The trend for shirt-jackets has been growing all autumn and it's the perfect layering garment for January through to March. So when I saw this bonded jersey fabric from Rosenberg's I knew exactly what I was going to make, a relaxed over-shirt style using The Lounge Shirt pattern. This double-layered jersey fabric is fluid and cosy at the same time. The inner grey marl layer is viscose and elastane - smooth to the touch and adding drape. While the outer navy layer is a slightly heavier knit with some wool content. I prewashed my fabric on a 30º wool wash and found that there was no real fraying to the cut edge.
I made a few style changes; first I went for a straight sleeve without a cuff. To achieve this I placed the reversed under sleeve pattern piece over the upper sleeve pattern piece with a 2 cm overlap at the sleeve head, levelling up the bottom of the two pattern pieces and smoothing the line at the sleeve head. Scroll through the images to see the pattern alteration.
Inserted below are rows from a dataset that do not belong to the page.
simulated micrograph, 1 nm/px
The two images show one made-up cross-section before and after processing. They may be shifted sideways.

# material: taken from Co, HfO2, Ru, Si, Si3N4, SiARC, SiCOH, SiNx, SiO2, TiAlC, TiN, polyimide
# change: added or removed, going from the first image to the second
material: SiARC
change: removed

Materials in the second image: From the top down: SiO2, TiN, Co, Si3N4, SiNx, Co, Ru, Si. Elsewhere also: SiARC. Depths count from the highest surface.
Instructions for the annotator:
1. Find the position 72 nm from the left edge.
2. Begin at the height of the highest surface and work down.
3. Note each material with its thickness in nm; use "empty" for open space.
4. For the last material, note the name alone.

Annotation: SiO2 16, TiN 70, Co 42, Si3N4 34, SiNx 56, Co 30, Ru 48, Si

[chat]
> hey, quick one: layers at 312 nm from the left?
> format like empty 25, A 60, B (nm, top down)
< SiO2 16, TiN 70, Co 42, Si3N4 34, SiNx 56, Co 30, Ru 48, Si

I decided on two pairs of pockets, simplifying the shape of the pattern pocket to a simple rectangle, cutting two top pockets 16 cm x 18 cm and two bottom pockets 20 cm x 22 cm. All four pockets have a 3cm turn at the top and 1 cm seam allowance on the other three sides. So the finished pocket sizes are 14 x 14 cm and 18 x 18 cm. I interfaced the pocket flaps along with the collar and front facings.
I started by preparing the pockets as instructed in the pattern but I did not place these on the shirtfronts until the shirt was constructed. I made up the shirt and when it came to finishing the hem and the front facings, I created mitred corners for neatness. Then stitched the facings and hem in place. I positioned the bottom pockets along the hem and facing stitch lines with the top pockets 6 cm above, again inline with the facing stitch line.
The fabric is 140 cm wide and available in alternative colourways on the Rosenberg's website Here. The size 12 required 2 metres. Sizes 14 - 22 would need 2.5 metres. I also used 2 x 12 mm and 6 x 16 mm buttons.